SABe TV and Iftikar Gilani

BY mannika| IN Media Practice | 21/01/2003
The interview was a classic example of the triumph of headline hunting over quality; of bias over balance.
 

(Extracted from Remote Control, The Statesman, January 17, 2003)

 

Mannika Chopra

 


It was only a matter of time before television channels swooped down to interview the Kashmiri journalist, Syed Iftikar Gilani who was released from a seven-month stint in jail this week. Gilani`s case showed how much  the current establishment revers press freedom. The journalist, along with a large section of the media community,  had been protesting his innocence from the day he was handcuffed and bunged behind bars.

So who got there first? Apparently Sabe TV who billed it as an exclusive as the red ticker tape told us repeatedly but, wait a second, didn`t I see a considerably shriveled Gilani on Jain TV and a number of other channels before he had a tete-a-tete with Swati Chaturvedi on  `Kuch Khas Batein?’  Maybe I was seeing a repeat telecast on SabeTV.

"Be that as it may", as a well-known editor was known to write in every third edit of his. The interview was a classic example of the triumph of headline hunting over quality; of bias over balance. Chaturvedi who in the past has been known to buttonhole the likes of Uma Bharati, Pravin Togadia and Raj Thackeray seemed anxious to find out whether Gilani`s views (read loyalty) towards the Indian state had changed after his tryst with Tihar. From suitable directness she changed her approach to that of bold and reckless.
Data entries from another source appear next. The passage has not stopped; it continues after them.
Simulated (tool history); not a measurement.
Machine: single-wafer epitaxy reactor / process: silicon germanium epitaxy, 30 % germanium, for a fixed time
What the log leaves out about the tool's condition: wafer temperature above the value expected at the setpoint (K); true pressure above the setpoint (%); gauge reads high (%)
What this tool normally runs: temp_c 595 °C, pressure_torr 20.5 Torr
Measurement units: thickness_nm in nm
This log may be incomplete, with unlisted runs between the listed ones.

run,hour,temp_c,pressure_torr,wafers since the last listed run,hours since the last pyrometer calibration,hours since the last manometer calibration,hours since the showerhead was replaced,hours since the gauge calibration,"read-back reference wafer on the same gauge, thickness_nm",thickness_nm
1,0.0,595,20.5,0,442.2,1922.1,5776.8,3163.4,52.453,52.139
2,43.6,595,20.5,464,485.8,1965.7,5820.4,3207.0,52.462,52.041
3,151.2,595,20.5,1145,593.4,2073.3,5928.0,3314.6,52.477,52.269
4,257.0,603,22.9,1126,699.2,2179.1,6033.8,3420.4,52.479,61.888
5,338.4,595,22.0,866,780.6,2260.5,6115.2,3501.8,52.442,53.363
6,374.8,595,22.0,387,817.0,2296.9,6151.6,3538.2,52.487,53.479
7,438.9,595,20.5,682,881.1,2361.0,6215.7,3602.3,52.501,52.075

Tresses flying, Chaturvedi badgered first softly, then sternly. It was a mixture of humour, bile and smidgens of score settling. She questioned the scribe on how he, as a Kashmiri Muslim, now felt towards the Indian establishment which had unfairly incarcerated him? How he, as the son-in-law of the hard line Hurriyat leader, Syeed Geelani, now felt about
Kashmir`s accession to Pakistan? She asked him when he would join politics. She, unsuccessfully, tried to hound the journalist into saying that had this incident happened in Pakistan it was unlikely that he would have been released at all.

Tell me should Gilani have been grateful for being jailed for seven
months in
Delhi
rather than how ever many years he would have been in
Islamabad
?  Should he have been whooping with joy, sending perfumed
thank you notes to the government for being put in jail for over 200
days for no fault of his and then being set free by the Supreme Court?

It almost seemed that Chaturvedi was hoping to provoke Gilani into
saying something that would have given some comfort to the Ministry of Home Affairs and somehow justified what it had done. Or worse perhaps put him back in the slammer. In the process of this hounding the arc of Geelani`s tumultuous story got left behind and its absence entirely distorted the tenor of the dialogue.